Gold – Will the Fed decision come in favor of it?

Near-future sentiment will depend on a Federal Reserve meeting outcome. A prospect of a slower rate hike or pause will lead to bullish momentum in Gold prices or vice versa.

 Gold prices trading with minor gains.  The trading range is extremely narrow as a result of traders bracing themselves for important U.S. inflation data as well as a number of significant central bank meetings this week. A mixed cue on the global economy and U.S. monetary policy also holds it in indecisive mode.

Furthermore,   Since expectations surrounding the Fed will slow its pace of interest rate hikes in its policy meet, the dollar index weakens against its other major counterparts. Now the currency is trading at 103.249, down by 0.37%.

The Fed is widely expected to pause its year-long tightening cycle as officials assess the impact of lifting interest rates to a 16-year high, but the release of the latest U.S. consumer inflation numbers could alter expectations.

The May CPI release is expected to show a rise of 4.1% over the year and 0.2% for the month, down from 4.9% and 0.4%, respectively in April. It is anticipated that core prices, which exclude volatile food and energy, will increase 5.3% annually and 0.4% monthly.

Technical Outlook –

On the chart, since 2 June 2023, Gold prices consolidating above their crucial support of 59200, while facing the resistance of 60200 levels.  The recent price action is forming a pennant pattern. However, a bullish confirmation will come after a break above 60120. For the upside target  60500-61050.00-61500.

Alternatively, prices may consolidate in between the range of 60120-59200.00 in the near future.

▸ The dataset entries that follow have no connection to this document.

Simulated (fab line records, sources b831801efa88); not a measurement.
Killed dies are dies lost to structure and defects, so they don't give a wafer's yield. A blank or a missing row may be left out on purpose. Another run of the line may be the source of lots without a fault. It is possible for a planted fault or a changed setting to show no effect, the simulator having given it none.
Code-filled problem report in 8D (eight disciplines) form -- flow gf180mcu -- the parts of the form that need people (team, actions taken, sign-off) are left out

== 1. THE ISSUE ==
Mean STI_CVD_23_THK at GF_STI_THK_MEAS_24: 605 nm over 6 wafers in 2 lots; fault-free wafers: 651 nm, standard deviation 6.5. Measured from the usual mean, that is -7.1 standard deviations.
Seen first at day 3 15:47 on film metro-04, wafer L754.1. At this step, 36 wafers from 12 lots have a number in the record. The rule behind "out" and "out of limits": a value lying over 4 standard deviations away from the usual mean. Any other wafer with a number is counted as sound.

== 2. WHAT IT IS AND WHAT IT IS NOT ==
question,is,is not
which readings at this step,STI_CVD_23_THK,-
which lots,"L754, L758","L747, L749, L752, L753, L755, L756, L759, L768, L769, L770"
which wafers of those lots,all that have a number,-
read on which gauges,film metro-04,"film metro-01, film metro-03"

On the downside, a break below 59200 will witness a free fall in Gold prices. It could test 58550-58050 thereafter.

Further, Fed decision and CPI data will play a vital for the near future momentum. A rate pause will put pressure on the dollar. As we know, the dollar and bullion have an inverse relation in the price movement.  A weaker dollar could lead to bullish momentum in bullion or vice versa.